Turkey’s Banking Regulation and Supervision Agency (BDDK) announced late Monday (July 31) new restrictions on credit card purchases aimed at ‘strengthening financial stability’.

The restrictions announced Monday by the agency indicate that deferred monthly payment plans will no longer be available for purchases such as airline tickets, services at travel agencies, or accommodation made overseas. Announcing the change “As part of the coordinated steps to be taken to strengthen financial stability,” the BDDK said in its press release:

“Foreign expenditures related to airlines, travel agencies, and accommodation will no longer be eligible for installment payments.”

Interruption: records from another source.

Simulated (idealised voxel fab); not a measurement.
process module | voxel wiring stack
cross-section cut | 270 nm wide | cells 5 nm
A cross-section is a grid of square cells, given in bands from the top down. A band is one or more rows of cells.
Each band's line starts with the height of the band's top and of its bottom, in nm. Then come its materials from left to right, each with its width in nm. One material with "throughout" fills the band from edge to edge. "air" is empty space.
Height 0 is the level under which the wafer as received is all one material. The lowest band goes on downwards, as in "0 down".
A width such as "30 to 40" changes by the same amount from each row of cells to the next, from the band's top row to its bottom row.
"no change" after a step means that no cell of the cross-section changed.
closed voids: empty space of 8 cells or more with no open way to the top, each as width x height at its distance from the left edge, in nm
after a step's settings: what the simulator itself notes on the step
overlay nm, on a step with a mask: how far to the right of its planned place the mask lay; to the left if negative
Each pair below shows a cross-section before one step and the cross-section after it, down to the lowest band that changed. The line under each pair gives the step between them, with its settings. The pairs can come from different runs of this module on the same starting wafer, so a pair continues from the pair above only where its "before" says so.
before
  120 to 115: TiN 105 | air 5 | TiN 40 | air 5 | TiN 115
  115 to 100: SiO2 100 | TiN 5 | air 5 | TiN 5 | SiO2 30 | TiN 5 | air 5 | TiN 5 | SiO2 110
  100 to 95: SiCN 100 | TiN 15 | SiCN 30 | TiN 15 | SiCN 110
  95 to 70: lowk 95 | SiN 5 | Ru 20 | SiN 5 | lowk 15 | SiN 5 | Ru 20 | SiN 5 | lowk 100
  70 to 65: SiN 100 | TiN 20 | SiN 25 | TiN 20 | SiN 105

Former deputy general manager of Eski Ziraat Bank Dr. Şenol Babuşcu spoke to Medyascope regarding the new changes to credit payments for Turkish consumers. Babuşcu characterized the changes as part of the Turkish Central Bank’s (TCMB) larger strategy to halt inflation of the Turkish Lira, which has seen massive devaluation especially in the last two months following Turkey’s general elections in May. 

“Forbidding installment payments for foreign travel expenses is part of an effort by the BDDK to prevent foreign currency from exiting the country…These new measures are designed to curb loans, lessen demand, and prevent inflation.”

Speaking more generally about the central bank’s ongoing attempts to prevent inflation, Babuşcu said:

“The TCMB’s most important monetary tightening tool in fighting inflation is its interest policy. But some don’t want to raise interest rates, and the government seems unable or unwilling to change these figures. Instead of attacking inflation directly using interest rates, they are attempting to tackle it from the side using other methods. It is like having a sick person who needs antibiotics, but you give them aspirin instead. These really do not offer a remedy to the problem.”

Following President Recep Tayyip Erdoğan’s election victory in late May, the Turkish Lira plummeted, leading the central bank to raise interest rates from 8.5% to 15%, the bank’s first interest rate hike in over two years. Several new hires since Erdoğan’s election victory, namely new Finance Minister Mehmet Şimşek and new Central Bank President Hafize Gaye Erkan, have inspired hope for a return to orthodox economic policies following years of runaway inflation driven in part by low interest rates, long a hallmark of the president’s economic policy.